PMP Certification07 Jan
Here’s a post I just found in the “I forgot to push the Publish button” file…
This past week (actually late August 2008), I achieved the Project Management Institute’s highly respected certification – the Project Management Professional (PMP). Unlike many certifications, PMI places a priority on verifying that a candidate has sufficient real-world experience to justify the credential. Before candidates can even schedule the exam, they have to document over 4500 hours of project management activities and at least 35 hours of formal education in project management. There is also an ongoing commitment to learning which requires PMPs to complete at least 60 hours of professional development activities over a 3 year span. So I’m pretty proud of this achievement.
The PMI method for managing projects, outlined in the Project Management Body of Knowledge (PMBOK), is extremely rigorous. Only the largest of projects would implement the entire methodology as described in the PMBOK. However, there are some great takeaways for smaller businesses.
- Project management is NOT status reporting. I recently ran across a posting for a Project Manager position for a local organization. They needed someone to manage a key system implementation. However, their view of what the PM should be doing was “making sure everyone was getting their work done”. A person who merely collects and distributes work status information is not doing project management. Make sure your project manager has the proper authority to make your project a success.

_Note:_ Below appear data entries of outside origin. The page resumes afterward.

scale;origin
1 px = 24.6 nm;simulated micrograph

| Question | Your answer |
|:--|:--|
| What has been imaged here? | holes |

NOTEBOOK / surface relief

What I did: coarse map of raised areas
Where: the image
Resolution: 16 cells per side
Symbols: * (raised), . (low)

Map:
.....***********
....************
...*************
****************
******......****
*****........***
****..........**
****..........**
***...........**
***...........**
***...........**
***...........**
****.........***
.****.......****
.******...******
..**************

- Managing change and communication for the project are the most important reponsibilities of a project manager. How these activities are performed should be carefully thought out and actively managed. It doesn’t have to a formally written document, but the approach needs to be understood and followed consistently on every project.
- A project is “progressively elaborated”. This means you learn more about the project and adjust your plans accordingly as the project progresses. So don’t fall into the trap of believing that following a project management methodology prevents you from exploiting your advantages as a smaller business to move quickly and nimbly.
For many reasons, IT projects are infamous for having a low rate of success. Don’t let the lack of qualified project management be the cause of your project failure.